It is not easy to set aside many years of tradition and begin thinking of athletes as employees. But, for Division 1 schools, the day may have arrived. In October 2021, we issued an Alert in which we explained that the NLRB’s General Counsel, Jennifer Abruzzo, takes the position that Division 1 athletes in revenue-producing sports should be considered “employees” under the National Labor Relations Act (“the Act”). In fact, in GC Memorandum 21-08, Ms. Abruzzo explained that just using the phrase “student athlete” is a violation of section 8(a)(1) of the Act, ostensibly because this phrase tends to chill athletes’ willingness to engage in conduct protected under the Act.  

The Act applies to private entities, not public institutions. Thus, at least in theory, GC 21-08 was of no real consequence to public colleges and universities. That theory has now been put to the test. The National College Players’ Association (“NCPA”) filed an unfair labor practice charge on February 8, 2022, against UCLA, USC, the PAC-12, and the NCAA. The NCPA alleges that all these entities are joint employers of athletes. The NCPA further alleges that these joint employers have interfered with athletes’ exercise of rights protected under the Act. (For example, the right to discuss compensation and working conditions). Since the NCAA and the PAC-12 are private entities, if the allegation of a joint employer relationship is found to have merit, USC and UCLA can effectively be subject to the Act even though they are public entities.  

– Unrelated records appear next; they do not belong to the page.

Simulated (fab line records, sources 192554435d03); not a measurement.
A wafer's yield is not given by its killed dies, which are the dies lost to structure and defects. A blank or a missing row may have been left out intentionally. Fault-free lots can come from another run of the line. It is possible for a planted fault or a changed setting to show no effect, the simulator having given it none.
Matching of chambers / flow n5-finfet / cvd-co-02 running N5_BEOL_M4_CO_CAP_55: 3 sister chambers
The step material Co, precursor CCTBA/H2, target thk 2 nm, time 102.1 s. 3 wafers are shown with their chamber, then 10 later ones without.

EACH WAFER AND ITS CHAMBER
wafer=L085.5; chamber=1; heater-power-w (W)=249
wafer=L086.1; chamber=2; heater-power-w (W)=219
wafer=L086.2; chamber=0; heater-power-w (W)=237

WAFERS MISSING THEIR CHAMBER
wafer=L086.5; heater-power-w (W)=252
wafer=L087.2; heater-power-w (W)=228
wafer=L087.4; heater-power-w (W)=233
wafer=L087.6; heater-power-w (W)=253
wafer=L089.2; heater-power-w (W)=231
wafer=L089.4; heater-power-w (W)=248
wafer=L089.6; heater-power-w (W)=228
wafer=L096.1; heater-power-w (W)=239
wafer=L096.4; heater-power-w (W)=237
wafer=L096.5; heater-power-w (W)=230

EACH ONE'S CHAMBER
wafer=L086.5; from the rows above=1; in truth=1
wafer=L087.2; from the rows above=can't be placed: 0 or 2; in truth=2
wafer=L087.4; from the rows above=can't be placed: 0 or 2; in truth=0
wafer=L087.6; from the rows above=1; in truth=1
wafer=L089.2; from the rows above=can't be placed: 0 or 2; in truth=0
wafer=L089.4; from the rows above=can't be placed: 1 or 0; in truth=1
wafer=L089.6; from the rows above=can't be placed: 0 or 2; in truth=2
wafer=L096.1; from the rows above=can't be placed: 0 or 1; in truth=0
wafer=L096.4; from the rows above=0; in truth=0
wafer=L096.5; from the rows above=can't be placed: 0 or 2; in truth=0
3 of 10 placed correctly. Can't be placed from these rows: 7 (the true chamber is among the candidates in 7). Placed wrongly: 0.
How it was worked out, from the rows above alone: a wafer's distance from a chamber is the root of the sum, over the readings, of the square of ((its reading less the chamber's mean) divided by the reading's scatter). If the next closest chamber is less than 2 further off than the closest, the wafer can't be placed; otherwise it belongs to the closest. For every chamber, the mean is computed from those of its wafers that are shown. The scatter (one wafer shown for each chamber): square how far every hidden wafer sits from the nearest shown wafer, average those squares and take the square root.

How serious is this development? In a word, “very.” Many in higher education were already concerned about the expansive view of the definition of “employee” reflected in GC 21-08.  Now this must be considered in conjunction with the Board’s expansive view of who may be a “joint employer.” The NCPA will contend that NCAA and the PAC-12 are joint employers with USC and UCLA because the NCAA and the PAC-12 develop and enforce terms and conditions governing athletes’ “employment” (i.e., participation in sports). If the Board agrees, logically other similar public universities can expect to be treated as joint employers with the NCAA and their conferences. Moreover, thus far the Board’s focus has been on Division 1 athletes in revenue-producing sports, but there are no guarantees that this is where the Board’s focus will end.

For all these reasons, the progress of the NCPA’s unfair labor practice charge deserves close attention. We will be keeping readers updated. Beyond that, the new charges by the NPCA serve as another signal (in addition to GC 21-08) to colleges and universities that they ought to consider changes to their policies now in order to be better positioned to defend charges later.